Coding Camp Makes Summer Learning Fun

by Brie Stimson July 27, 2017


2017-06-27-10-06Adam, who’s 6, says he wants to be a computer engineer when he grows up. He and his friends are at Camp CodeREV at Torrey Pines High School where they’re learning coding, robotics, modding and game design.

“I like building the houses in Minecraft!” he tells me. Minecraft, for the uninitiated, is a video game that allows people to build structures inside a computerized world. On the day I was there they were learning to build a large clock. 

Many of the instructors come from prestigious backgrounds with companies like Google, Microsoft and Sony. Instructor Miss Molly says she learned robotics from five years at Legoland.

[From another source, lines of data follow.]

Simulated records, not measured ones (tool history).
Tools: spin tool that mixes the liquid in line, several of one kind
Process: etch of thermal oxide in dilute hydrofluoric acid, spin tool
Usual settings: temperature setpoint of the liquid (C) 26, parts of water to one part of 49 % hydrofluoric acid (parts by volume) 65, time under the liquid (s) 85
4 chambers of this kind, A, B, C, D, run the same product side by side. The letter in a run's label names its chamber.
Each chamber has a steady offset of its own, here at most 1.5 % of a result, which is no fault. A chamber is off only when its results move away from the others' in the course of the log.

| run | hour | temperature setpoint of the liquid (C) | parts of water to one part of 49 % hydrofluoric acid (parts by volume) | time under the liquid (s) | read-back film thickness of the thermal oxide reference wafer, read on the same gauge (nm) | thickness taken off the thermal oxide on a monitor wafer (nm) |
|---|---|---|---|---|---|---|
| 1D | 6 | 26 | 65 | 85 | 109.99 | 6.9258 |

“She knows everything,” 11-year-old Cooper attests. Although Cooper wants to be a football player when he grows up, he says camp, for him, isn’t a waste of time. “I come here because I enjoy doing this” he tells me.

A typical day at camp starts around 9 a.m. and each camp lasts a week. Kids can choose to focus on several areas, including Minecraft Level Design and Engineering, Adventures in Programming, REV Robotics, MathCraft and Game Design.

EdTech entrepreneur Evan Boorman, who lives in Los Angeles, started CodeREV three years ago. The camp opened with one location, but has expanded to more than a dozen camps in California (including two in San Diego) and one as far away as Nantucket, Mass. Before he opened the camps, Boorman was a teacher. He says he wanted to start an education company, “that focused on helping kids get into great schools.”

“I learned programming in college … and I just thought what a great thing to teach kids. It teaches the same sort of logic and problem-solving that math is supposed to teach, but it answers the question of ‘why’ automatically. It says you can do really interesting and fun things … and while doing so you can also learn really practical skills.”

Meanwhile, at the camp, 7-and-a-half-year-old Eli tells me, “I like building robots [because] you can like make cool stuff with them.”

Boorman says during the year they’re also in nine schools doing after-school programs. 

“We come in as an elective and teach coding for an hour a week to students. But we’re doing several different models, several different ways of getting it out to kids. Summer camp, I believe, provides the best of those models.”

Boorman’s programs focus on teaching STEAM skills – science, technology, engineering, art and math. “Innovation is a direct result of STEAM,” Boorman explains.

The art component of STEAM, which was added to the previously artless STEM model, is an important factor to Boorman. He says art is also a great way to get girls interested in science and technology.

He says his camps tend to have a higher percentage of girls than other coding camps, and they are working hard to appeal to more all the time. The Torrey Pines camp still only had about one girl for every four boys.

Cora, who was learning to make a clock in Minecraft when I asked her what she thinks of being one of few girls at the camp, shrugged and said, “I just go with it.”

It probably doesn’t hurt to have female role models like Miss Molly to look up to.

Boorman, who is the father of two young daughters, hopes more women become interested in tech jobs – and his mother is one of his role models. “My mom was a computer consultant and software engineer. My mom’s 72 years old so before there were any women, like any women, in that field she was working on massive computers that were the size of a room when she first started,” he tells me. “She faced more than her fair share of, I think, somewhat unfriendly workplaces.”

His mother received her Ph.D. in math from Columbia and was the first woman to be tenured as a math professor at the University of Michigan. His father is a doctor who received his master’s in math.

“So math and science and computers, software, it’s been in my family and it’s in my blood, so to speak.”

His four and five-year-old daughters are a little too young for the camps this summer, but he says they’ll be starting in about a year.

At Torrey Pines, 9-year-old camper Srijan says the teachers are excellent.

“They don’t really push you so hard – they teach you slowly and if you’re too fast they take you at that pace, if you’re too slow they teach you at that pace, but they don’t push you so hard that you like start crying or something.” He says he plans to come back next summer.